Kunstsammlung NRW

Undercover Museum Visit: The “Sprayer from Zürich” Views Malevich

Recently, the Kunstsammlung Nordrhein-Westfalen received its largest donation to date, consisting of one painting and 43 drawings by the revolutionary Russian artist Kazimir Malevich.

Harald Naegeli, the Swiss artist long since better known as the "Sprayer from Zürich," is particularly excited about these delicate drawings, which embody the most important stylistic traits of Malevich's art from 1911 to 1930. Naegeli, himself a subtle draftsman, whose self-assured sprayed linear figures have resulted in legal prosecution, at the same time generating excitement in the art world, has had a look at the drawings of his Russian colleague at the K21.

For #32, Gerd Korinthenberg accompanied the Düsseldorf-based, publicity-shy Swiss artist undercover through the exhibition.

#32: Harald Naegeli, what are your first, spontaneous thoughts upon encountering this series of drawings?

Naegeli: With Malevich, the marvelous constellations and elementary forms readily seduce us into thinking that they are the intended goal, that the aesthetic effect is an end in itself. But they are instead the means toward a new process of seeing, of looking, of thinking!

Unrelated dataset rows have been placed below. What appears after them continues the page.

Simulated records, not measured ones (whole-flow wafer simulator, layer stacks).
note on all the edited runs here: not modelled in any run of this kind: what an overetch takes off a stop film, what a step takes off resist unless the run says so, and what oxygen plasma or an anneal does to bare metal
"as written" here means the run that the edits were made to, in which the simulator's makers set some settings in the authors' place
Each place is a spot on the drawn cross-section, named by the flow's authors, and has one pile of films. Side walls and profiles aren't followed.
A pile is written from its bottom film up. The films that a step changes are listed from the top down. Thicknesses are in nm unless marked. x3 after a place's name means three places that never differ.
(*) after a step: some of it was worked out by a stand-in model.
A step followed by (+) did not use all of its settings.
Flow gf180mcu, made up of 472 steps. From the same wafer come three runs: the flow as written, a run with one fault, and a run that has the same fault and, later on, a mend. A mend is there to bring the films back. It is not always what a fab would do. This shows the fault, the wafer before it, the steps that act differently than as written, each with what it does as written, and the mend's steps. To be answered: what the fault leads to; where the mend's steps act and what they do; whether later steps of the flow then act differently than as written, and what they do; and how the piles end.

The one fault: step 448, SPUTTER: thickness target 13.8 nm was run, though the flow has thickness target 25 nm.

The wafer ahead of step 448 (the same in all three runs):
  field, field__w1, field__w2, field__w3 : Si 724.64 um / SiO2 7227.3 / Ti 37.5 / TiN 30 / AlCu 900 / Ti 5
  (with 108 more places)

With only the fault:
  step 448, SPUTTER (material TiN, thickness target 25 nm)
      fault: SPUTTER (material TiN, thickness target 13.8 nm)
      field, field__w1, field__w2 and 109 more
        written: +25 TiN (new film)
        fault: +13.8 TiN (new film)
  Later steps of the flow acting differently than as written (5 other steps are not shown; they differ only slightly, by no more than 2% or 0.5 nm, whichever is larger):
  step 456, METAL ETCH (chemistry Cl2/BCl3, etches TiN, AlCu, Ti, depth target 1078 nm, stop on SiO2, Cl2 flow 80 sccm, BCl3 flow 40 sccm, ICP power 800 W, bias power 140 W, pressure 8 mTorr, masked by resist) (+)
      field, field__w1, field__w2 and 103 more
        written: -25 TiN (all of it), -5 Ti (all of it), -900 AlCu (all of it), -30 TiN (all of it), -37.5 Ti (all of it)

#32: You always carry a pencil and notebook, sketching what you see as often as possible with rapid strokes. In your view, how did Malevich proceed? What is the most conspicuous result of seeing these drawings?

Naegeli: To begin with, you have to imagine the artist drawing on the pages of his notebook on a table. His gaze and his drawing activity were then necessarily directed concretely downward, toward the floor, in order to suggest an infinite space, the one that confronts us frontally on the wall. The lightly tinted paper represents this endless space, which contains enormous energies, and which the artist renders visible symbolically with his typical geometric forms.



#32: Unmistakable and omnipresent in the drawings of Malevich, the creator of the revolutionary "Black Square," are the frames, the evidently rapidly sketched rectangles that surround his motifs.

Naegeli: With a rectangle, which appears like a window or a shaft, he focuses the gaze - his own and that of the beholder - on the unique Suprematist figuration. At times, you discover a smaller figuration alongside the window, like a satellite.

When you view the drawings from a greater distance, the constricting windows vanish, and everything passes over into an imaginary space. If you want to approach the essence of these drawings, close-up viewing - with the nose practically touching the page, in order to perceive the finest modulations of the pencil strokes and shading - is just as useful as a view from several meters away.

The same is true for my urwolke (Primeval Cloud), infinite drawings composed of from the tiniest ink marks, where infinite space is symbolized by the infinite addition of time.

Text and interview: Gerd Korinthenberg

The exhibition Imi Knoebel - Honoring Malevich will be on view until August 30, 2015 in the Bel Etage of the K21 Ständehaus. Featured are Imi Knoebel's latest wall and three-dimensional works alongside Suprematist works by Kazimir Malevich from the holdings of the Kunstsammlung Nordrhein-Westfalen.